Hawai'i economy reported slowing
Advertiser Staff
| |||
A cooling housing market and stubbornly high inflation will cause Hawai'i's economy to slow this year and next, although growth will continue at a "respectable" pace, Hawai'i Pacific University economist Leroy Laney predicted yesterday.
Such a slowdown isn't surprising because the economy, in its 10th year of expansion, has entered a "maturing phase," Laney said at the First Hawaiian Bank Business Outlook Forum at Dole Cannery.
Laney noted that a decline in sales of single-family homes that began in 2005 accelerated in 2006. At the same time, median prices have continued to increase, but at a slower pace than in 2004 and 2005.
"It's fair to say that the local real estate boom is about over," Laney said. "Speculation is much less in evidence, and more buyers just wanting a house to live in are on the sidelines, observing prices more closely."
Some relief in rising home prices is actually good news for the economy over the longer term, he said.
"Unaffordable shelter makes it much harder for those who just live and work here to make ends meet. It also encourages out-migration, discourages in-migration, and aggravates our labor shortage. So current trends really aren't bad news at all."
On the inflation front, Laney said he expects consumer prices to rise 5 percent this year, up from a 3.8 percent increase in 2005. His forecast calls for consumer prices to rise 4.5 percent in 2007.
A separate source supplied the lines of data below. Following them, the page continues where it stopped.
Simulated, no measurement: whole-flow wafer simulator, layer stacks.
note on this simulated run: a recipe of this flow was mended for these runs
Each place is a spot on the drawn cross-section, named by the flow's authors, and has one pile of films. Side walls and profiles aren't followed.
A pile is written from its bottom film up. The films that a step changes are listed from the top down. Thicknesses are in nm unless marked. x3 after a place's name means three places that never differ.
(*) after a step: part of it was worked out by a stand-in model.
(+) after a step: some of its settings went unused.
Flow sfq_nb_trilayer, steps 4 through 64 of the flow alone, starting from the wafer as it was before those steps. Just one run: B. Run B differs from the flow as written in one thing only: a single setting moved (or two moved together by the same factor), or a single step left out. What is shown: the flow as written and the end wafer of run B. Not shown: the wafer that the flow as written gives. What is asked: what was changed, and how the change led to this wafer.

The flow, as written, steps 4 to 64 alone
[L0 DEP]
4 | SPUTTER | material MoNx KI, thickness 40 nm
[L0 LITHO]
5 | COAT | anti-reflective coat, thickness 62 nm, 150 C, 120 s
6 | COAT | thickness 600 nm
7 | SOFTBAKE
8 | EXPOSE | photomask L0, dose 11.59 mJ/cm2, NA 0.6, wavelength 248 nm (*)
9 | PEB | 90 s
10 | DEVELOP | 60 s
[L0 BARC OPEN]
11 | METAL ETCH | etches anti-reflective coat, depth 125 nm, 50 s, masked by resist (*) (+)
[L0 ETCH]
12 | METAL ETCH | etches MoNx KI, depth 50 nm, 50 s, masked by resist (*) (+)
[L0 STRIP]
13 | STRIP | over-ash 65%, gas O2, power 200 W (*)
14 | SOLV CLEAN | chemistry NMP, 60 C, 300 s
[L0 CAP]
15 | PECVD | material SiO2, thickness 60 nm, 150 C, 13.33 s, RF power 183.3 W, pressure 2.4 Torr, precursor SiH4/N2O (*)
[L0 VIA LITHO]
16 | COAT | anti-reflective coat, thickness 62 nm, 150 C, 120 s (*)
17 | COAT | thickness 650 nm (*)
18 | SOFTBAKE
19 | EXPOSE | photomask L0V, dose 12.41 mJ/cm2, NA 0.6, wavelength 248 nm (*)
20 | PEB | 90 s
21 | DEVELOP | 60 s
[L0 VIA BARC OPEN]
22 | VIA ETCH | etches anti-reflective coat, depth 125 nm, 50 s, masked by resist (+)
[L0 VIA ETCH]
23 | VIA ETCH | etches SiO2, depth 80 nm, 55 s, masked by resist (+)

"You can't sustain the kind of growth that Hawai'i has been experiencing without inflationary pressures building up. For example, the labor shortage puts upward pressure on wages, and rising construction material costs are something builders have been noticing. Add to that the big effects of higher energy and home prices, which also feed into rents and property tax valuations, and we start getting sharply higher readings on inflation."